I know a couple of 30-somethings whose parents pay for their cell phones. It's absolutely ridiculous, and not helping them at all.

At the time I didn't appreciate it, but I'm glad my parents were "tough love" when it came to money. And I delight in seeing them retire early, after driving the same truck for twenty years, ordering water with the occassional dinner out and consistently living below their means. I never went without anything, and the lessons I learned by watching them handle money are invaluable.

 

 

Posted by Annette (dmartinigirl.blogspot.com), 5/5/2008 10:34:00 AM


Mucho applause to your folks... that's how it should be. Shielding people from the true costs of life only encourage to do dumb things - like vote for politicians who want to raise taxes.
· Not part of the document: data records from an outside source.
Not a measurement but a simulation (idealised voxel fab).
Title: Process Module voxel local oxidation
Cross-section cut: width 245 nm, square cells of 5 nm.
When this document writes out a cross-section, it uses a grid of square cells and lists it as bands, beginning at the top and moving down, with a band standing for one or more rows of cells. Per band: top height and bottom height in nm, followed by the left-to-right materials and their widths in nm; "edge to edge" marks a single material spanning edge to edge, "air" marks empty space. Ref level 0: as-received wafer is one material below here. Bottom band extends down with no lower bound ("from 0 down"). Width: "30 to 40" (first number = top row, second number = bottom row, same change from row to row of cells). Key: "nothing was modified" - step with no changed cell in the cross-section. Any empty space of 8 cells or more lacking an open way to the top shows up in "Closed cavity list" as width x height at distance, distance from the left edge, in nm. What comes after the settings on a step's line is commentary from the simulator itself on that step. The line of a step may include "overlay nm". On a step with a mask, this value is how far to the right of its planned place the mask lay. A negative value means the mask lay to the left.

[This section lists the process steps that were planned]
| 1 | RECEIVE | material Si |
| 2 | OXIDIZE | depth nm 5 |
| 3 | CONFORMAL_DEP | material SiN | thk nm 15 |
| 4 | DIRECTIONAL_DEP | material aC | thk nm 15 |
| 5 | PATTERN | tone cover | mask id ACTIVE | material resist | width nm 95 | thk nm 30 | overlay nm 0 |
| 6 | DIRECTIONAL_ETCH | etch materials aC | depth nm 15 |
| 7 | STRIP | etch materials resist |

Are those 30-somethings Democrat voters?

 

 

Posted by Brett Rogers (http://www.beatcanvas.com), 5/6/2008 9:14:32 AM


How'd you know? One used to work for Preston Daniels and is VERY active in and pretty vocal about it.

 

 

Posted by Annette (dmartinigirl.blogspot.com), 5/6/2008 10:22:31 AM


I just love reading posts/comments like this. There are others still out there who get it. :)

I agree it all starts with our parents/family (those who raise us). For me it wasn't so much as tough love, we just didn't have the money. So they worked, I worked as soon as I was old enough. Learn from example. To me that is life lesson 101.

The "entitlement" or "me/now" mentality is what is going to destroy our economy, no make that our country. And it isn't just the consumer, businesses, and government are on board and it's full steam ahead.

I want to see a candidate start talking about "personal accountability." You want something? Get off your ass and work for it. Government won't provide that, it isn't our role. Say that, and I don't care what party you are affiliated with, you'll get my vote (and a standing ovation).

 

 

Posted by Pale Rider, 5/6/2008 10:37:21 AM


Ok at the risk of being a ditto head (God forbid). I could not agree more. My grandmother had a saying that was something like there are not poor people but there are people with poor habits. Her point was exactly around setting priorities (theirs was their kids' education), working hard and living below your means. I don't think father has purchased a new car in 25 years - when he buys one it is "pre-owned" (since used is so yesterday).

 

 

Posted by Rich, 5/7/2008 9:28:30 PM


One last thought - for the folks like Bach that preach home ownership a big part of it is really the forced savings - not the appreciation as much although that is certainly in the mix. The idea is that you have an asset where you are automtically building wealth (read saving) by making your payments (unlike renting) and it should at least keep pace with inflation. For those that purchased in the last few years years you are certainly not keeping up with inflation or building equity for that matter - even in the conservative midwest.